Elusamus 2019, 72 pp.
ISBN    9789949735013

The role of nature in poetry has, foremost, traditionally been ornamental, atmospheric, or metaphorical. Lately, however – in the winds of climate crisis – the environment has adopted an unshakable position in societal discussion and has thus acquired a different appearance in artistic representations as well. Environmental issues are no longer a secondary reality towards which one can – if they have the time and desire – turn their attention. On the contrary: it’s becoming impossible to refuse to recognize them. As a result, “apocalyptic exhaustion” has become an item of discussion. The incessant flow of information proclaiming imminent catastrophe has caused people to feel passive and unsure of what, if anything, they can do about it.  

            Maarja Pärtna’s fourth poetry collection Vivarium deals with this sense of numbness. She attempts to utilize the language of poetry to locate our lost sensitivity. Although Vivarium’s environmentally-themed aims are explicit they, luckily, don’t evolve into an “agenda” that makes the poems too predictable. On the contrary: Pärtna’s talent lies in her sensitivity for detail and for conjuring unusual imagery, the metaphorical function of which is not immediately apparent. Thanks to this hint of mystery, comparisons become especially powerful. Take for example “a lilac branch in a vase – or its shadow / like a memory left bodiless” (p. 23), or her acknowledgement that history is a storytelling of graves “that are likewise akin to walls / meant to hold the dead / right where they belong.” (p. 30)

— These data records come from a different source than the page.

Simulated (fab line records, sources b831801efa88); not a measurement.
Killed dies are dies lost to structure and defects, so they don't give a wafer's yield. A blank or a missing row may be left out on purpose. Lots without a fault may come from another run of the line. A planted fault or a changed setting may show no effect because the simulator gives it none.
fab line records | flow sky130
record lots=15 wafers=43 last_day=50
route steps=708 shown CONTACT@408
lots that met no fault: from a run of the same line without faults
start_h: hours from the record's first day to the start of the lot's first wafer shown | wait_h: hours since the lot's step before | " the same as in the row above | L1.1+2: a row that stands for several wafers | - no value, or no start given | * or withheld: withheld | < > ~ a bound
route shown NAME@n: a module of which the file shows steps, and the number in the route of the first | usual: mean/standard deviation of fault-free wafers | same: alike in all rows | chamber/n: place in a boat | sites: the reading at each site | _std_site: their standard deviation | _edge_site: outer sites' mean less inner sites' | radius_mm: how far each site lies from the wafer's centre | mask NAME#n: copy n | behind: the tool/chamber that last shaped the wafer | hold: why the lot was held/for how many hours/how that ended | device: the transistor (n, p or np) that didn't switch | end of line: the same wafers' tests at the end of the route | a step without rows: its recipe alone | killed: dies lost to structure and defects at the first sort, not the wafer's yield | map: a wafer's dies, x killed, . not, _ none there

            The more shadowed side of sensitivity is a vulnerability that characterizes the emotional tone throughout Vivarium. Humans no longer stand at the center point of power and usual self-centrism is disrupted on several levels. People are not always the narrating subject in Pärtna’s poems, for instance: first-person experiences may also be described by a dead kingfisher (pp. 46–47) or a gutted animal hanging from a hook (p. 49). The author repeatedly notes how human attempts to act independently of nature have failed time and again, such as in the form of man-made structures that nature overtakes and overgrows without asking our permission (pp. 18–19, 22–23, 28). One is forced to admit: even that which is regarded as an intrinsic element of culture (such as the art of formulating words) is guided by something other than self-governing human will: “and gradually I begin to perceive / it is impossible to direct / the path of words through the world.” (p. 16) It’s also worth noting the recurrence of certain imagery and lines throughout the poems, evoking the sense that there is no topic that can be easily “framed” or resolved by a single poem. Rather, these subjects require greater scrutiny, responses, and responsibility.

            The narrator’s voice in Vivarium is that of someone who has been startled into a state of caution – a person who, having become conscious of the shift in the relationship between man and the forces of nature (as well as the impossibility of contrasting the two), is seeking a new manner of relating to the world. What matters most is to not grow numb or disengage.